For the second time in less than two months, a Stolichnaya Vodka promotional event at a Manhattan gay bar was disrupted by activists angered over Russia’s new anti-gay legislation.
Five demonstrators affiliated with ACT UP New York and Queer Nation stormed the stage at Marquee New York in Chelsea at the start of the Most Original Stoli Guy national finale, which brought together the winners from competitions in 12 cities. Blowing horns and holding up signs with messages including “Dump Stoli,” the group –– Mark Milano, Brandon Cuicchi, Terry Roethlein, and Chris Kohler –– brought the show to a halt for about a minute, before they were dragged from the stage by the club’s bouncers.
As the men were hauled away, one of the evening’s hosts said, “We are very lucky to live in a country where we can speak freely.” The host added, “And one of the things we are celebrating tonight is the passion that is the Stoli brand, and that is passion.”
In the three months since the Russian parliament unanimously enacted a law barring “propaganda of non-traditional sexual relations” –– aimed at information construed as equating same-sex relationships with those between a man and a woman –– activists nationwide have called for bars and their patrons to boycott Stolichnaya. Stoli is bottled by the SPI Group, a company controlled by Yuri Scheffler, identified in a Russian financial publication as one of that nation’s 75 richest people.

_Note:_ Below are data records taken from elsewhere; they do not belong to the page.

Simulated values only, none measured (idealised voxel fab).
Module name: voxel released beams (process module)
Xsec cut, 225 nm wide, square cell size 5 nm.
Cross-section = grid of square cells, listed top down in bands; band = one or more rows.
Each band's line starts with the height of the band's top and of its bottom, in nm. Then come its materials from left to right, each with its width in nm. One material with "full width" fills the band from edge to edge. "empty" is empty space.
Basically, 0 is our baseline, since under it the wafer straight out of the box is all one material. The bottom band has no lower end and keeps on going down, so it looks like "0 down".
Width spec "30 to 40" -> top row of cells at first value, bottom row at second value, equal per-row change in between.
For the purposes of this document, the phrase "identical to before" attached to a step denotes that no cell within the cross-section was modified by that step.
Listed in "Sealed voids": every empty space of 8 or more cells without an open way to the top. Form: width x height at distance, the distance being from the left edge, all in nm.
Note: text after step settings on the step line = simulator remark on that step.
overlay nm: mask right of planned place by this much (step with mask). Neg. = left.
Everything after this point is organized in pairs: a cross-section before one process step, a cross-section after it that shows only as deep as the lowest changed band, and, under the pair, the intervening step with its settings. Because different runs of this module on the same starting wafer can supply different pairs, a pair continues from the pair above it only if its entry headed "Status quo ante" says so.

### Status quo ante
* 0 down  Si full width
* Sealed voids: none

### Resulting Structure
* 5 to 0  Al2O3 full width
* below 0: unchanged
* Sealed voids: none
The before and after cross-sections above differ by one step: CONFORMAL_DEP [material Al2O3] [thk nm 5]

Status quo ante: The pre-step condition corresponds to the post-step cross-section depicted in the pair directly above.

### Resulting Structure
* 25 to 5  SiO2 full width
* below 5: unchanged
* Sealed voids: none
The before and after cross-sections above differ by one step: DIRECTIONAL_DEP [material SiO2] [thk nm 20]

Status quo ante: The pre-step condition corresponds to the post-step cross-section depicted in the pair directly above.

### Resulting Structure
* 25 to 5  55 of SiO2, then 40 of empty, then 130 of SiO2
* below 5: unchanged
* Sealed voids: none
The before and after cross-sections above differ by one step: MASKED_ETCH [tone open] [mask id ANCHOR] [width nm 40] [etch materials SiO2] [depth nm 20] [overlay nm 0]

The new law includes fines that become particularly harsh if such “propaganda” is distributed online or in the mass media. Any outreach or assistance to LGBT minors is banned under the legislation.
Visitors to Russia charged under this law can be arrested, held for 15 days, fined, and deported –– something that has already happened to a group of Dutch tourists working on a documentary about the new law. More ominously, in the wake of the new law, videos and photos have surfaced showing gay and lesbian Russians who have been entrapped and tortured by homophobic thugs –– the release of the videos and photos motivated, presumably, by a desire to brag about the barbarous activity.
Some gay activists have also called for a boycott of the 2014 Winter Olympics planned for Sochi, Russia –– an effort supported by several dozen LGBT activists in that nation –– and pressure is being applied to major Olympic sponsors such as Coca Cola, Proctor & Gamble, and Visa.
Since the Stoli push began, SPI Group has sought to distance itself from Russia, emphasizing that it is headquartered in Luxembourg and that the vodka is bottled in Latvia. The company conceded, however, that Russian ingredients are used and that production also takes place there. Emphasizing the support the company has given to LGBT events and endeavors around the world, SPI has also argued that Scheffler is politically on the outs with Russian President Vladimir Putin.
The law is widely seen as an effort by the Putin regime to scapegoat gays and their allies in the West for domestic political consumption. The Russian government has offered conflicting signals about whether foreigners visiting Sochi would face penalties under the new law, though activists have emphasized that is irrelevant to the primary question of how that nation’s own LGBT community is treated day in and day out.
While he was in St. Petersburg earlier this month for the G20 Summit, President Barack Obama met with Russian human rights advocates, including some gay leaders, the White House took pains to emphasize.
Activists including members of ACT UP and Queer Nation targeted an earlier Stoli Guy event at Splash on July 30 and dumped the vodka into the gutter at a demonstration outside the Russian Consulate on the Upper East Side the following day.